In a bowl, mix the flour, sugar, cornflour, yeast, cinnamon, and salt. Make a well in the centre and pour in the tepid milk, then add the soft margarine.
Bring everything together to form a soft dough and knead until smooth and bouncing back. This will take 5-10 minutes.
Cover and let the dough double in size which will take an hour or more.
Meanwhile, combine the cinnamon, sugar and margarine in a small bowl to make a paste.
Knock back and roll out the dough to a 24 by 30 cm rectangle. Spread the cinnamon sugar paste over the whole of the dough rectangle and then roll up to form a tight cylinder.
Cut the cylinder into 4 cm slices and place them on a lined baking sheet. Press down slightly, loosely cover and then leave to rise again for 30 minutes.

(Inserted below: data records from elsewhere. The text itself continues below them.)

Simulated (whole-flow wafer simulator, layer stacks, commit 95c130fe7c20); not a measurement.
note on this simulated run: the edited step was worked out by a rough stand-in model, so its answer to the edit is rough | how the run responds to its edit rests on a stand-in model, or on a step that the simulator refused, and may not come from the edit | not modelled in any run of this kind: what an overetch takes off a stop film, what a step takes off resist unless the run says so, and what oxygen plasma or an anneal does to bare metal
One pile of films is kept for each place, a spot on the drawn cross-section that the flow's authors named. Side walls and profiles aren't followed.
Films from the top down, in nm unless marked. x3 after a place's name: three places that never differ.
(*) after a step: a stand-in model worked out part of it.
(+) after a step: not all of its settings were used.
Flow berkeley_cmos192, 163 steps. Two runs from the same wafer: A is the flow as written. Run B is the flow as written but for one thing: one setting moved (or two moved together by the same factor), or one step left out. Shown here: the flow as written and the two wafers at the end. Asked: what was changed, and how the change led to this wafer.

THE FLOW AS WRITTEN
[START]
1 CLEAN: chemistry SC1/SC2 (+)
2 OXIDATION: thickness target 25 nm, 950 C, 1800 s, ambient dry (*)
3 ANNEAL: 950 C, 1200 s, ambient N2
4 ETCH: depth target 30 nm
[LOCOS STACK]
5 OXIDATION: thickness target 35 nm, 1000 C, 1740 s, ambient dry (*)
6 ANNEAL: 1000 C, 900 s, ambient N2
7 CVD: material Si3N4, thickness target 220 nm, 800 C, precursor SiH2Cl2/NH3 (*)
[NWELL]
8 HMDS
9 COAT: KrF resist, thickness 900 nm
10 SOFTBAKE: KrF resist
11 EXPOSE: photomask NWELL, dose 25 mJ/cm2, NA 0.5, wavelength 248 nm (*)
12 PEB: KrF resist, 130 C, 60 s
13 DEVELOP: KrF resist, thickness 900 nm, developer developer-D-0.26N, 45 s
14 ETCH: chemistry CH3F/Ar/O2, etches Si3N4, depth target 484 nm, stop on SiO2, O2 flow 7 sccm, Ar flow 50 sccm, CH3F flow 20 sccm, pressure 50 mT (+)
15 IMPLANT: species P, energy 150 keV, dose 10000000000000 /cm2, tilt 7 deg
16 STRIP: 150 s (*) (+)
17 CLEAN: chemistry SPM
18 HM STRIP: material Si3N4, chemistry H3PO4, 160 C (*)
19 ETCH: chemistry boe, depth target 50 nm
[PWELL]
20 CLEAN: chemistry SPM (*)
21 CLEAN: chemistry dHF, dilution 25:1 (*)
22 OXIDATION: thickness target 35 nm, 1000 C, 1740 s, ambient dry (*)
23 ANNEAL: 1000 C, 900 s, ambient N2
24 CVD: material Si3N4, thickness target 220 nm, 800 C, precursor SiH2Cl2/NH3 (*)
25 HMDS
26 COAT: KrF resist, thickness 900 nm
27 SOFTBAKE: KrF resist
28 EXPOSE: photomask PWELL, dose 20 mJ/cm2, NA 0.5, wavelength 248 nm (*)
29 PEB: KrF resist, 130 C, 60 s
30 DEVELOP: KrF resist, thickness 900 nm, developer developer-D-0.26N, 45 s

Preheat the oven to 180°C/350°F/gas mark 4. Bake the buns for 17-20 minutes until risen, golden and cooked through.
Meanwhile, melt the brown sugar into the water in a small saucepan. Bring to the boil and then turn off the heat. Brush the glaze over the top of the warm buns and then sprinkle with the pearl sugar (if using).
Remove the buns from the pans and let them cool completely on a wire rack.
If you like, combine the icing sugar with enough water to make a runny icing, then drizzle this over the buns before serving.